(photo credit: )
This week, the shekel reached its highest value against the US dollar in almost 10 years, at about NIS 3.78 to the dollar. The seemingly relentless rise of the Israeli currency was interrupted Thursday afternoon when Bank Hapoalim shocked the local market by announcing another massive write-off of securitized American loans that it had unwisely invested in (so-called subprime, although that's inaccurate). This hit Hapaolim's share price for six, sent the whole Tel Aviv Stock Exchange south and caused the dollar to gain three agorot against the shekel in an hour - and to lose them again in the next hour.
But the total potential losses of all the Israeli banks together are insufficient to change the larger picture, in which the shekel is rising against all the main currencies - and is likely to continue to do so, at least for the near term. The shekel's rise reflects that the "strong fundamentals" of the Israeli economy - the rate of GDP growth, the balance of payments surplus and the negligible budget deficit - are far superior to those of the US, the UK and most other developed economies. If that wasn't reason enough, Israeli interest rates are climbing, because inflation is rising. But in the US and the UK interest rates are falling - and they are likely to fall in the euro zone too, within a few months, as the slowdown in the European economy intensifies. Interest rate differentials are a key driving force of short-term capital flows, in this case into Israel.
It is difficult for many Israelis to grasp the idea that their economy has become a "surplus" economy with strong fundamentals. For 50 years, economic weakness was the norm and was regarded as a fact of Israeli life. As recently as five years ago, a central tenet of the accepted wisdom in Israeli government and political circles, as well as in the media, was that there could be no sustained economic growth in Israel without clear and ongoing progress in the Middle East peace process. Yet we are now completing the fifth successive year of growth and the fourth of rapid growth, without any peace process, but with a war, a security fence and a possible withdrawal.
The left-wing mantra has been proven utterly baseless, but the right-wing parties have nothing to crow about, because the governments that delivered this unprecedented run of economic success have been led by their pet hates, Sharon and Olmert, on whom they believe Heaven should have vented its wrath, not showered its blessing.

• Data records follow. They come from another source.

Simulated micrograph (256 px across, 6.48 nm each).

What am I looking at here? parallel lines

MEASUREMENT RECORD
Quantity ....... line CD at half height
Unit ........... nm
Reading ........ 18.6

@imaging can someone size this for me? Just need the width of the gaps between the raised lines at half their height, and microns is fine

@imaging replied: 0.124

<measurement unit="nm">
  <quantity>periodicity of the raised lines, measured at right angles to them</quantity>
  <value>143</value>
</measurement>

It may be no consolation to frustrated right-wingers, but nothing in Israel's recent economic achievements is unique. Many developing countries, both in East Asia and in South America, have undergone a macroeconomic metamorphosis similar to Israel's - from running large deficits and suffering chronic instability to running surpluses and enjoying financial stability, while achieving high growth rates. In most cases - think Russia and Argentina - the change has been facilitated by the commodity boom. But countries like South Korea, Taiwan and of course China and India have managed - like Israel - to grow strongly despite, not because of, the rise in the price of energy, grains and metals.
Even so, few countries have achieved the degree of financial stability that has characterized Israel for the last two to three years, and even the Second Lebanon War could not disrupt that. This has found expression in a currency gaining value not just against the dollar, but even against the euro.
One country that has matched Israel in this respect is Egypt. But you would never read about that in the Israeli press, which is largely unaware that Arab countries have economies at all. Not all Arab countries, however, are family-owned oil companies with flags and airlines.
How long can the shekel's rise continue? No trend lasts forever, but picking tops and bottoms is almost impossible. Nevertheless, the shekel, sooner or later, is bound to bump into at least one of two potential developments that will weaken it. The more obvious one is that of geopolitical risk - another campaign in Lebanon, a crisis with Iran, or some other Israel-specific problem that could impact the currency, at least in the short term. That this didn't happen in the summer of 2006 is no guarantee that it can't or won't happen in the future.
The other factor is global. The relative strength of the emerging markets is unlikely to hold up for long, if indeed both the US and European economies sink into recession. The belief that China and India can "uncouple" from the developed economies is, for the moment at least, an illusion. By the second half of 2008, if the developed economies are not improving, the developing ones can be expected to deteriorate, taking their currencies - including the shekel - with them.